Lets have a look:
Dell XPS One (performance)
65nm Core 2 Duo E6550 2.33Ghz ( vs 2.4Ghz 45nm iMac )
2GB DDR2-SDRAM ( $100 extra )
Radeon HD 2400 ( iMac has HD2400 XT, a higher clocked version )
320GB HDD ( $50 extra on iMac )
8x DVD/CD Burner (same)
Wireless Keyboard and Mouse ( $50 extra on iMac )
MS Office Home and Student ( $150 extra )
TV Tuner (n/a on iMac)
Dell: $1799
iMac: $1548
Now please tell me what is wrong with Apple.
You seem to b*tch about that there are $399 desktops around, I'm sorry that Apple does not have an entry level offering. iMac is very reasonably priced, I agree that the screen is outdated though.
Thank you for doing this bit of research. I for one found it helpful.
Now to answer your question, I would say that two things are wrong with Apple, going solely on the basis of your search there.

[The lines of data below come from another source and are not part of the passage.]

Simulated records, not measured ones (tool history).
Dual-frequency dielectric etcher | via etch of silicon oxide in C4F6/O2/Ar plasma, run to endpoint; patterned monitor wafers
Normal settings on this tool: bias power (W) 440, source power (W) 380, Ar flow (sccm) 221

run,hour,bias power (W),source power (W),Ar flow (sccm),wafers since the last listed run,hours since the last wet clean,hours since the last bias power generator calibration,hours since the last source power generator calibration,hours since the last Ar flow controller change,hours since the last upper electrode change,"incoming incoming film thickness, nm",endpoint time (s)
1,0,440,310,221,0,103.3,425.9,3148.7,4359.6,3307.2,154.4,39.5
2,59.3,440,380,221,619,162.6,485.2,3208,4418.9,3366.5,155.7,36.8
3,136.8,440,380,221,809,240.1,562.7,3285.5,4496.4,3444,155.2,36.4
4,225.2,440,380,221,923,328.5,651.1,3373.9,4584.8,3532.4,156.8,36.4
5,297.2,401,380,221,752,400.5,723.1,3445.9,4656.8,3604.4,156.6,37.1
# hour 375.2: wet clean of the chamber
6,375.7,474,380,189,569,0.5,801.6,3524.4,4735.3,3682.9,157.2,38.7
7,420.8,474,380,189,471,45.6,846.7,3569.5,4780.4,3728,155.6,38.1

1. The comparison is with Dell. I would never consider buying something from Dell, and I would advise any one else likewise. So, if you must compare with Dell, something is already wrong there. (Just to be clear, I would begin by looking for a local build-to-order shop, and make sure that I have a good conversation with whomever would put the thing together. Not for everyone, I know, but I cannot for the life of me figure out why I'd want to buy my computer at a shopping mall or a best buy, either.)
2. Dell, for all its obvious flaws, does offer other options besides the iMac wannabe. Apple only offers two other options, the mini and the pro. And when you expand your choices beyond Dell, it grows even more. To finish off this point, the main reason why you don't see more choices is that Apple actively discourages other companies from installing OSX on their wares; but if this ridiculous situation continues, whereby Apple refuses to meet the obvious needs of the computing community, then alternatives should emerge. These alternatives include psystar-type shops, online efforts a-la osx86, or linux--as well as other things that we can't think of today, but which people will think up if given enough time and incentive.
Now, there is another thing that I object to, and I wish others here would start to care about this: how this sort of scheme shuts out people who are not as financially well off as some of us. I have seen so many replies in threads like these that dismiss the needs of anyone who can't afford a mac pro, or who refuses to settle for these other inferior choices.
Yet this elitism is not even well founded in a technological sense. There have been hundreds of posts in this very thread praising the design of this iMac (when it has trouble with basic cooling because of a rather useless attempt to make it skinny), its fast speed (when it has a RAM ceiling of 4 GB), its cpu (nothing special, specially since today is as cutting-edge as this model is going to get, then it will sit on the shelves for months until the next upgrade), its obviously inferior glossy display (thankfully, you see the problem there) ... so, as I read these posts, I say to myself "damn, these Apple users are lacking in clues".
The computing world is much larger than Apple pretends it is, and we as users are not well served by that constraint.
Now, you did not address what I said about linux. When all your friends are running linux because they'd rather keep an extra $1000 in their pocket and Ubuntu is pretty good, are you still going to enjoy OSX so much? Or would you enjoy your computer more if your friends went with OSX as well?
I sense that plenty of posters in this thread don't give a damn about such communal issues, but I do. If Apple keeps downgrading the hardware until only the well-moneyed clueless--or the Mac Pro types, like myself--still want their hardware, then as a communal, and computing, experience, using Apple is going to start to suck.
I hope this trend reverses in time, but it's beginning to look like it will not. I guess a lot is riding on what they do with the mini.
Finally, consider what happened when OS X came out. Linux users switched en masse to this cool new version of unix, knowing that the problem of searching for hardware drivers would be over. Furthermore, Apple made a point of playing nice with the open software communities back then. With each successive "upgrade", all the premises in this paragraph continue to go in the wrong direction; for a particularly crass example, look at how Apple makes it impossible to play flac files within iTunes. If Apple loses a critical mass of those linux users, then you can rest assured that it will lose its image as a maker of good--if slightly pricey--hardware, and it will be replaced with an image closer to what it had in its pre-Unix era.